For decades, Guernsey has faced a fundamental housing dilemma – how to balance the needs of its long-standing local population with the demands of a growing workforce. The solution once lay in the careful division of our housing market into two sectors – the local market, which was ring-fenced to ensure affordability for local people, and the open market, which allowed for wealthy incomers to invest in high-value property, thereby contributing significantly to the island’s tax base. This system worked well for years, but successive policy changes have eroded the local market, allowing key workers with employer-backed licences to enter, pushing up demand and severing the link between local wages and housing prices.
As a result, many local individuals, whose families have deep roots in the island, now find themselves unable to afford homes. Some are being forced to leave altogether, taking with them the very identity and cultural continuity that defines our island. This is not an anti-immigration stance – Guernsey has always welcomed those who contribute to our economy – but it is an argument for fairness, sustainability, and long-term thinking.
When I say local, I mean those who were either born here or brought up here and went through our school system – people who know no other homeland. This is the definition that matters because these are the people who are fully integrated into the island’s culture and way of life. Key workers who move here for work are not local, but their children, if raised and educated here, will be. And this is where the long-term problem lies – these children of key workers will face the same housing pressures as those with deep roots, yet the current system does nothing to address this inevitable reality.
The answer to our housing crisis lies in creating a third housing market specifically for key workers – a term our government already recognises, but has failed to accommodate properly. The majority of key workers are employed by the States and operate on short-term contracts, five to eight years in most cases. Rather than forcing them into the local market and artificially inflating demand, the government should take direct responsibility for housing them. By developing and managing a key worker housing market, the States could remove key worker demand from the local market, helping to bring house prices back in line with local wages. This would ensure affordability for essential workers without pushing up rents and home prices for local families. It would also allow the States to build and control housing stock tailored to the needs of key workers, preventing the knock-on effects of subsidies distorting the broader rental market. Most importantly, it would provide security for both workers and local residents, ensuring that those on temporary contracts have suitable, affordable housing without displacing locals.

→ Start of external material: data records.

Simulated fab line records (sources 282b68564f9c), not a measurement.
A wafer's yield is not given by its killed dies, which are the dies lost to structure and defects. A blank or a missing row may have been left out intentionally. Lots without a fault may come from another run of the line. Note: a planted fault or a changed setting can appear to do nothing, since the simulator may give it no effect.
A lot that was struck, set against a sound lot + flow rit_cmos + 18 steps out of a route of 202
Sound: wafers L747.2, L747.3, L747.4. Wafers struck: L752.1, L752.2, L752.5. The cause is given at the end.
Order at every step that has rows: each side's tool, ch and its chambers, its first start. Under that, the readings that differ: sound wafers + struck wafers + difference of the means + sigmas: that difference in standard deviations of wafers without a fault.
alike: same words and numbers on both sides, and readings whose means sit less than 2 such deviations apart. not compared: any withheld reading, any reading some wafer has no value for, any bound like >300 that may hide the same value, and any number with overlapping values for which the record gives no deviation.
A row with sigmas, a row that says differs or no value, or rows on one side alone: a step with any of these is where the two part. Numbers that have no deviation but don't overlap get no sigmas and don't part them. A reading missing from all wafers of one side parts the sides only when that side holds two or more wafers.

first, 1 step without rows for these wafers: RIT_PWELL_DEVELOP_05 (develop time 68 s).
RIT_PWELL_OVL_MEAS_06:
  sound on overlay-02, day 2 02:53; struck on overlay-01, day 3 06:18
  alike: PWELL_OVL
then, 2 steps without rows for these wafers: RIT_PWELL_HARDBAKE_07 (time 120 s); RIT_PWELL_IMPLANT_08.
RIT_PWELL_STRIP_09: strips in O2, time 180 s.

At present, the government’s approach has only made things worse. By subsidising key worker rent to the tune of £1,000 per month, the States has inadvertently inflated rental prices across the island. This has left local workers – some of whom are working side by side with key workers but receive no such subsidy – unable to compete in the rental market. This is not only unjust but unsustainable. If we continue on this trajectory, we risk creating a situation where local people, as I define them – those with generational roots in the island or those born and raised here – become a minority, unable to afford to live in their own homeland. If the government truly values the continuity of our community, it must act decisively.
Introducing a third market would almost certainly cause a decline in local market house prices. Some homeowners will understandably baulk at this, seeing it as a loss of equity. But we must ask ourselves: are we willing to prioritise short-term property values over the long-term sustainability of our island’s people? If we allow the market to continue unchecked, we will reach a tipping point where young local people simply cannot afford to stay – and once they leave, they will not return. There are ways to mitigate this. A gradual implementation of the third market would avoid sudden property devaluation. Tax adjustments for those affected by falling property values could help ease the financial burden. Incentives for home improvements could maintain property value. And first-time local buyers could be prioritised to ensure that falling prices benefit locals rather than outside investors.
We must also recognise that the housing crisis is not just about bricks and mortar. It is about identity, community, and the future of Guernsey as we know it. For too long, we have allowed economic pressures to dictate the shape of our island without considering the long-term consequences. We have failed to ask the fundamental question: who is Guernsey for? If the answer is that it is for those who have built their lives here, for those whose families have lived here for generations, or for those born and raised here with no other homeland, then we need policies that reflect that reality. The housing market cannot be an unregulated free-for-all where the highest bidder wins and the locals are priced out. It must be structured in a way that preserves what makes Guernsey unique.
I have no doubt that there will be opposition to this idea. Property developers who have benefited from the current system will cry foul. Landlords who have enjoyed sky-high rental yields will resist any change that threatens their profits. Even some homeowners, worried about the value of their properties, will push back against a plan that might affect their financial standing. But at some point, we need to decide what kind of island we want to be. Do we want to be a place where people with deep roots or long-standing ties can continue to live and thrive? Or do we want to be an island where wealth and influence dictate who gets to stay and who is forced to leave?
The reality is that if we do nothing, the outcome is clear. Guernsey will become a place where only the wealthy can afford to live, where local families are pushed out, and where our unique identity is slowly eroded. We will lose the very thing that makes this island special. That is not a future I am willing to accept. It is time to nail my colours to the mast. A third housing market for key workers is not just a policy proposal – it is a necessity. It is the only way to ensure that Guernsey remains a place where its people, its true people, can continue to call home. It is time for the government to step up, to recognise the problem for what it is, and to take the bold action that is needed. Anything less is a betrayal of the very people this island is meant to serve.